Since the release of 2014’s much-lauded Benji, Mark Kozelek has been releasing increasingly prosaic and conversational albums (under his name and as Sun Kil Moon) that privilege stream of consciousness writing versus traditional lyrical craft. He’s been distancing himself from songs in the conventional way that many of us understand them, instead privileging near-spoken word pieces with moments of leaden singing throughout atop pretty innocuous sounding music. Kozelek has also been making himself into an unfavorable figure in the press, often making curmudgeonly statements that are at times sexist and homophobic, thus inciting a moral reading of both him as a person and of his work.
But it’s not intriguing to discuss whether or not Kozelek is writing songs that are as good as his earlier Sun Kil Moon or Red House Painters classics. (He isn’t.) And it’s also not interesting to discuss whether or not there are problematic elements in his worldview. (There are.) Instead, what’s most intriguing to consider is how he calls the relationship between the listener and the artist into question with his recorded output and his remarks. This is also what makes his new collaboration with Jesu 30 Seconds to the Decline of Planet Earth intriguing as well.

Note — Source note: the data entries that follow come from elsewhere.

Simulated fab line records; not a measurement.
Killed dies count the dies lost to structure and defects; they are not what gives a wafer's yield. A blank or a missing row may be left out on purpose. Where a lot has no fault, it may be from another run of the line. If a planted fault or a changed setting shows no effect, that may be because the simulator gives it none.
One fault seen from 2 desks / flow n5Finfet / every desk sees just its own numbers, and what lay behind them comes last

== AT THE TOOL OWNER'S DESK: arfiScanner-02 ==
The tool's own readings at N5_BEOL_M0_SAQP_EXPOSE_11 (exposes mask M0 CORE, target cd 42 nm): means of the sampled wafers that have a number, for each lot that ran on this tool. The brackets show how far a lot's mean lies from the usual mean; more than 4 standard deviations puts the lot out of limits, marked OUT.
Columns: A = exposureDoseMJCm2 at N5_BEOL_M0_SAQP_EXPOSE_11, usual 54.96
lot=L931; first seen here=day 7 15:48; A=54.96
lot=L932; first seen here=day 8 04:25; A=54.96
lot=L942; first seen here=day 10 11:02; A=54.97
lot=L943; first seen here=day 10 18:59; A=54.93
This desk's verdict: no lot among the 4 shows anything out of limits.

As a letter from a fan that Kozelek reads on “Hello Chicago” states, the distance between Kozelek’s life and his songs is shrinking. As much as listeners are comfortable with the understanding that an artist is using their life as raw material, there is a clear discomfort that comes along with Kozelek’s recent work. Kozelek actively challenges the meaning of confessional songwriting within the singer-songwriter genre as he puts emphasis on logical linearity versus lyrical poeticism in service of emotional truth. That means his words (and music) can vacillate between genuine insight, problematic moral territory, and even dull observations of daily life, all presented within a plainspoken approach that doesn’t grant any importance of one word over another. There is no real sense of build or climax in his new songs, excepting a stray chorus or repeated lyric every now and again. By the same token, he’s comfortable with letting his songs gestate to distended lengths — the shortest songs here are around five minutes, while others clock in well over 10 minutes. This experimental approach feels genuinely innovative at times, if not completely effective overall.
Unlike songs that are shopworn and deeply developed, Kozelek’s new music feels especially ephemeral and easy to discard. We get the sense that we hear thoughts as they naturally occur to him. For some songs, like the opener “You Are Me And I Am You”, a lovely note to his father, this works well. But for others, like “Bombs” or “Wheat Bread”, the style falters, running itself into a wall. Justin Broadrick, working under the guise of Jesu, provides backing on these tracks that serve Kozelek’s approach well. Stylistically varied, the sounds shift from Kraftwerk-like uplift to edgeless, weightless trip-hop. Never really getting in the way, but always ingratiating upon further investigation, Broadrick’s music here works more as pleasurable ambience than anything else.
When listening to an album like this, it’s easy to wonder where the utility in this music lies. A significant reason that popular music has continued to exist as an art form is the replayability of the music itself. That is why so many songs are tightly structured at three minutes long. 30 Seconds to the Decline of Planet Earth stands in direct contrast with to this. The real meaning of music might be a lot more similar to the reason you’d see an old friend that you haven’t caught up with in a while: you’ll hear about what’s been happening, hear them complain about facile things, and talk about what interests them now.
If you’re lucky, they might startlingly illustrate their generosity, like on “Twenty Something”, where Kozelek sings to a young novelist named Johnny Saint-Lethal, who gave Kozelek a copy of his book. In the song, Kozelek wishes him luck and talks to him about aging and how the golden years for a man are from ages 27 to 33. He even gets a crowd in Austin, Texas to sing one of the album’s few choruses, wishing Johnny Saint-Lethal luck. This song asserts real lived experience, the kind of thing that is worthy of Kozelek sharing because it’s something that he’s lived himself. But Kozelek can also be blunt and perplexing, like on “He’s Bad”, which is a lengthy character judgment of Michael Jackson that features the repeated phrase, “He’s bad, and he’s dead, and I’m glad.” He even explains varying levels of “Fuck you” — from casual to angered — on the song “Wheat Bread”, which is both relatable and boring, like a lot of the things people talk about.
New Mark Kozelek albums don’t feel like albums anymore. They feel more like visits — an unloading of a very sensitive man’s mind to a sympathetic listener. Their utility isn’t due to their songcraft or lyrics, but more to the way in which Kozelek can relay the experience of his life that’s by turns dull, intriguing, nerve-wracking, and imbued with beauty. A listener’s interest in this music will only go as far as their patience for the kind of man that Kozelek is — the craftsmanship and artistry that sealed his real personality off from the listener is an ever more disintegrating membrane. But, if one can reconcile any annoyance with his character, they’ll not only move past the basic criticisms of Kozelek right now but more deeply engage in how his music reflects the way that many people think and feel throughout quotidian moments in their lives.